So…I paid for and read authorized Supernatural fanfiction. It wasn’t the worst thing I’ve ever read. But it wasn’t the best, either. I can’t decide if I’m curious enough to read more or not. I may just stick with AO3.
Here there be .gifs and .jpgs. Because of course there are.
The author of Supernatural: Nevermore is kind enough to give a chronological position for the novel within the timeline of the TV show, though the tie-in stuff is not officially canon as far as I can tell (much like the Star Trek novels of my youth). Actually, those Star Trek novels are probably the reason I was willing to give this one a shot in the first place. That, or chronic insanity. But I digress. Nevermore takes place during the second season, after
Jared Padalecki broke his wrist doing a stunt a demon broke Sam’s wrist. And before what I don’t even remember.
The book opens with an orangutan killing two college kids in the middle of the street, a sequence that ends with the death of the orangutan and some thoughts from the clearly obsessive villain. Meanwhile, the boys are on their way to New York to do a favor for Ash (one of the regulars at Ellen’s bar — remember Ellen? — and a bona fide genius while at the same time being a mullet-wearing idiot — not idjit). Actually, the favor’s for a friend of Ash’s, a musician whose house is haunted by a ghost who shakes things up after the homeowner comes back from his gigs. Naturally, as soon as they’re settled in Brooklyn with the musician, Sammy turns up the orangutan story, and also another murder that could have come straight from Poe’s oeuvre.
So far, standard Supernatural stuff, though I don’t recall there being an “A” story and a “B” story in most episodes. Though I suppose most episodes have a WTF format, so we’ll go with that. Also, copious amounts of alcohol, if only I were the sort of person who drinks.
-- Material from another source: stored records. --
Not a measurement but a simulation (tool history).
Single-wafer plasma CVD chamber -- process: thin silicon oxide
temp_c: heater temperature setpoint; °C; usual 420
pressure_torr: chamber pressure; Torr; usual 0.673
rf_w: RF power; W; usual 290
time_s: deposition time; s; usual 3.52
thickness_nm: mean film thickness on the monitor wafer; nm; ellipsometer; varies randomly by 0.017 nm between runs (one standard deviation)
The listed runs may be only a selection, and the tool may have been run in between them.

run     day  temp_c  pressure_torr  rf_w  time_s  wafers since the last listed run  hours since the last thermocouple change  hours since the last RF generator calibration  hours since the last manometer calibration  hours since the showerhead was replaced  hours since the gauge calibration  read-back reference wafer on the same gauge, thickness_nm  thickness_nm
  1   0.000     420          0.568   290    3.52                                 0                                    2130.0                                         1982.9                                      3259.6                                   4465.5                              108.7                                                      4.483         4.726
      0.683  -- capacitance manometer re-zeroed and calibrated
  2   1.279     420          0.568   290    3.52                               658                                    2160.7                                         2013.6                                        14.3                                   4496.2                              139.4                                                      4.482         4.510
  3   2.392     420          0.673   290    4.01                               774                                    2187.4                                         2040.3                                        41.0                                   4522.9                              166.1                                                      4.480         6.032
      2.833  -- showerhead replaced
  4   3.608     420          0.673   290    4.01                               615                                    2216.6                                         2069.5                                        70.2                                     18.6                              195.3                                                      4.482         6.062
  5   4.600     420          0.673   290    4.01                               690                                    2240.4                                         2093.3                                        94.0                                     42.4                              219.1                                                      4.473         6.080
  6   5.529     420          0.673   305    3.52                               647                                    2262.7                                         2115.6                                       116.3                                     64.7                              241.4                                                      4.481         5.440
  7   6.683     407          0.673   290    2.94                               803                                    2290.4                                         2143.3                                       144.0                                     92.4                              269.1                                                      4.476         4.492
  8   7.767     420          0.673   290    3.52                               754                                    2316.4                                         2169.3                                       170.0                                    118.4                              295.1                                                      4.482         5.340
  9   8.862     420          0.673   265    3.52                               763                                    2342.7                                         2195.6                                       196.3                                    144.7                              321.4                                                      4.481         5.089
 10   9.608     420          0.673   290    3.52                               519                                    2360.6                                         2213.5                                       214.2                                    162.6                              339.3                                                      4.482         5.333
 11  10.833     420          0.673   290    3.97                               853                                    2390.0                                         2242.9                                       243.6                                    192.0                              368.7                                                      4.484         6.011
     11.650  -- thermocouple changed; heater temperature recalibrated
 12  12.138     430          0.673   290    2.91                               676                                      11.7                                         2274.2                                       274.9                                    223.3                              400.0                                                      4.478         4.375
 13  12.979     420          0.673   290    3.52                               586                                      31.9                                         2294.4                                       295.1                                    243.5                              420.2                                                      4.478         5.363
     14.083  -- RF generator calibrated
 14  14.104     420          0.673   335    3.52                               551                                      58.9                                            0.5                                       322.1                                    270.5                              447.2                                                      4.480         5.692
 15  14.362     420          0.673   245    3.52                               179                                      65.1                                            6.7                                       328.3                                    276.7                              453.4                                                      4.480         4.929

Interestingly, or maybe not, the two cases don’t intersect at all. Other than being in the same general geographical area. The musician has an epic classic rock collection and sound system, the Poe museum gets visited, and there is an awful lot of book real estate taken up on just how bad a time Dean has driving in the big city. And what a pain in the tuchus it is to park the Impala on city streets.
Sadly, more time was spent on the problems with driving in the boroughs than on characterization of, well, anybody. And the author has some strange ideas about what makes a likely nickname. I’ve never heard Dean call Sam “Sammich” and I profoundly hope I never do. And while Dean does love his classic rock, there was a bit more time spent on the music than on the case. Music, and parking. And, you know…now that I’m writing this up I think I liked this book even less than I thought I did when I started putting this review together in my head.
While I think fans of the show will probably be amused by the book, there’s not much substance. There is a fairly decent playlist at the back of the book that the author put together while he was writing.
Will I read another one?
I don’t know. Like the Star Trek novels I mentioned above, these tie-ins are written by different authors. While I can rule out anything else written by DeCandido, that’s not to say another of the authors might not suit my literary tastes. Which I suppose means probably, if I decide to spring for one.
But really, if I want to plow through dreck to look for a gem, there’s a metric tonne of free fanfic available.